Module 4.1: Storage Architecture Decisions
Цей контент ще не доступний вашою мовою.
Complexity:
[MEDIUM]| Time: 45 minutesPrerequisites: Module 1.2: Server Sizing, CKA: Storage
Why This Module Matters
Section titled “Why This Module Matters”A data analytics company deployed a 40-node Kubernetes cluster on bare metal with local SATA SSDs in each server. For the first six months, everything worked. Then they deployed Apache Kafka, which needed persistent storage that survived node rescheduling. When a worker node failed, Kafka brokers were rescheduled to new nodes — but their data was on the dead node’s local SSDs. They lost 4 hours of event data and spent 3 days manually rebalancing partitions.

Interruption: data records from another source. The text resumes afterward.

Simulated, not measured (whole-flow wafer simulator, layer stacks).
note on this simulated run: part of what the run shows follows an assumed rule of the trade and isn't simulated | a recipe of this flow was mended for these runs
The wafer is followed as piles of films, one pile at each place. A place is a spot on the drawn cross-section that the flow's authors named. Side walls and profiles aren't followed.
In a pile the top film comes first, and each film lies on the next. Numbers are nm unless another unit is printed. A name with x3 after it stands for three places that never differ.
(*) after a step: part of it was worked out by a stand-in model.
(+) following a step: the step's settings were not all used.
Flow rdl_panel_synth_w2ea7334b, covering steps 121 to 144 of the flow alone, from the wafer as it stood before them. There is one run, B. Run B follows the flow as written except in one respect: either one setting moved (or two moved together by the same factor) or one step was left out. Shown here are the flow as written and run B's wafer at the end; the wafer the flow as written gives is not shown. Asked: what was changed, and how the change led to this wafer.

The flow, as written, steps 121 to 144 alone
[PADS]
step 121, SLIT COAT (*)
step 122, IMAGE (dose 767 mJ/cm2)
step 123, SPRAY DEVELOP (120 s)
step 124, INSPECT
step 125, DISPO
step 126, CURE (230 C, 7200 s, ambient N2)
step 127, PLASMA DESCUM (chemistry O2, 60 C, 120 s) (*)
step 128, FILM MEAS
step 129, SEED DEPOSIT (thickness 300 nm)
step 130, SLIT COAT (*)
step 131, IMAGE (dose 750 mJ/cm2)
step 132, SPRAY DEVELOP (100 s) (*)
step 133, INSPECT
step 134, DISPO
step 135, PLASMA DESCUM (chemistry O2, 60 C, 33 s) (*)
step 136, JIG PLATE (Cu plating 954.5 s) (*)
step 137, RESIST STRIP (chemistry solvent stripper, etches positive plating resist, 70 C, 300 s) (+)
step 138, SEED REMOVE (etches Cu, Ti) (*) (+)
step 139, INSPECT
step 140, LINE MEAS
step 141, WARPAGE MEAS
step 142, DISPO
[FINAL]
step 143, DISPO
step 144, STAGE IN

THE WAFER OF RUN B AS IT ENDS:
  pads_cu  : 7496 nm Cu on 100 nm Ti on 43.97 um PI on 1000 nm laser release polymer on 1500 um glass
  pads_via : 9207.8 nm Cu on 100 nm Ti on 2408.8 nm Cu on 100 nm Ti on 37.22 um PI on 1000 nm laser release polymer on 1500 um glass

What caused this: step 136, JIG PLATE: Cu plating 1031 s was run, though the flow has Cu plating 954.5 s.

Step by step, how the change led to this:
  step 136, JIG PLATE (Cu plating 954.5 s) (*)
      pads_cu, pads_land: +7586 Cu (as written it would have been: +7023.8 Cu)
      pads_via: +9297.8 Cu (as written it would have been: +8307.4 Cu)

They then deployed Ceph via Rook on the same SSDs. Performance dropped 60%. Ceph’s replication tripled the write load on drives that were already serving application I/O. The OSD processes competed with Kubernetes workloads for CPU and memory. Their monitoring showed that Ceph rebalancing after a node failure consumed 80% of cluster I/O bandwidth for 4 hours, making all applications sluggish.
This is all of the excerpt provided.